The Turkish delight! The one that keeps me craving night, after night, after night! After night!
This is a middle eastern sweet nibble that comes not only in large variety of fillings, but also the country where it claims to be the origin of. I saw this dessert many times on television shows, fell in love with everything about it. One day my good friend brought me one, and it was the sweet joyful wonderfully crunchy yet beautifully moist thing I put in my mouth. I crave for it ever since.
If you searched on the net, as I mentioned earlier, you’ll come up with lots of nuts variety for the filling. Pistachio, almond, walnut, hazelnut, cashew, macadamia, peanut, along with unlimited combination of them. Use whatever you fancy of, or whatever you have easier access to, don’t worry, you can’t go wrong with all these delicious nuts. For me, almond is the cheapest around, it is now even cheaper than Kenari. It’s funny, because Kenari is of Indonesian origin. I wanted pistachio and walnut, but the they are unbelievably expensive in Jakarta, I might as well wait for anyone coming from middle east to bring me some pistachios. Anyone? 🙂
I tweaked some recipes into one that suits my preference. First attempt was too sweet, I suffered sugar high all night. The second attempt was p-e-r-f-e-c-t, it was gone in a minute I couldn’t even have a chance to take any photos. This was the third and it got better everytime. What so great about this recipe is that, not only it uses minimum amount of sugar and is dead easy to make, but also, unlike most baklavas, it has just the right strength of sweetness because I didn’t pour all the syrup at once. I drizzled only a couple tablespoons over the hot baklava, just enough to let it drip onto the sides of every squares and wet the bottom layer. This ensures your baklava will be sweet enough, moist enough without losing its crispiness, but not heavily immersed in syrup that would make it too sweet. You can always serve the rest of the syrup alongside the baklava for additional sweetness.

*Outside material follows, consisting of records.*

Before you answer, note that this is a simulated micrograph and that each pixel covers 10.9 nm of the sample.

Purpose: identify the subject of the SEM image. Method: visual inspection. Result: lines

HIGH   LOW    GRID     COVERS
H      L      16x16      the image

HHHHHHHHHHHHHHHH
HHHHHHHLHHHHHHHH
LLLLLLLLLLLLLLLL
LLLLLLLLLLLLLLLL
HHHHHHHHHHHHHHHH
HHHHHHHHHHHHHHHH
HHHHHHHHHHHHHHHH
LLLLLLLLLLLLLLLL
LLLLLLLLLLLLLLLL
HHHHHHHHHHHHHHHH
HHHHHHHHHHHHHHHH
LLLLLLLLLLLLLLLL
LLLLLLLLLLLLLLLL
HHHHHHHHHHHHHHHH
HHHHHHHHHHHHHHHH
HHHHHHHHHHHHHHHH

Gotta speak about the syrup here. It was soooo gorgeously magical! Apparently, the concoction of honey, cinnamon, cloves and orange peel creates a magical potion you can’t resist. Seriously, I’m under spell now. My friend said it was, “Slurping good!”
1 pack phyllo pastry
150 gr ground almond
100 gr sliced almond, toasted
50 gr sugar
1 1/2 tsp ground cinnamon
1/2 tsp ground cloves
150 gr unsalted butter, melted
100 gr unsalted butter, melted, for brushing
150 ml honey
1 stick cinnamon
1 fresh orange peel
- Preheat the oven at 180 degree celsius. Make the filling: combine all ingredients, blend well.
- Cut phyllo pastry to the size of your pan. This recipe fits nicely to my 15x20x4 cm ovenproof ceramic pan.
- Brush the bottom and sides of the pan with melted butter. Put the the first phyllo on the bottom, brush generously with melted butter. Layer another phyllo, brush it again with melted butter. Make 5-10 layers depending on the depth of your pan, brush generously with butter between layers. I layered 5 phyllos. I wanted 10 or even 12, but my pan was not deep enough.
- Spread half of the filling on the phyllos. Start layering again, make another 5-10 layers, brushing with melted butter between layers.
- Spread the rest of the filling. Layer again with another 5-10 phyllos. Don’t forget to brush in between. Brush the top of the phyllo with melted butter.
- Using pointy sharp knife, cut into diamond square shapes all the way to the bottom of the pan. Bake for about 60 minutes until golden and crisp.
- While baking, make the syrup: bring all ingredients to boil, turn down the heat and let it simmer for about 15-20 minutes or until the syrup is slightly thicken. Let cool.
- Take out the baklava from the oven, let it rest for about 5-10 minutes. Cut again through the cuts you made earlier to make sure the syrup will drip along the sides of each squares and also to make it easier for you to lift every square. Drizzle 2-4 tablespoons of the syrup over hot baklava and let it sit for at least 4 hours –if you can :).
- Serve the cooled baklava with the rest of the syrup. Drizzle more syrup before spooning, it’s so good!
- Do not substitute margarine for butter. Never. Na-ah. Big no-no. You do that, expect the hard downfall: the whole flavor will be ruined.
- Be generous on brushing the phyllo with melted butter. It will turn it into these gorgeous golden crisp layers and add moisture to the filling.
- Be creative on the filling. I plan to make another one with the mixture of Kenari, peanuts and cashew. Sounds good?
- You can strain the syrup if you want. I didn’t. *lazy baker*
Wassalamu’alaykum, life is indeed sweet!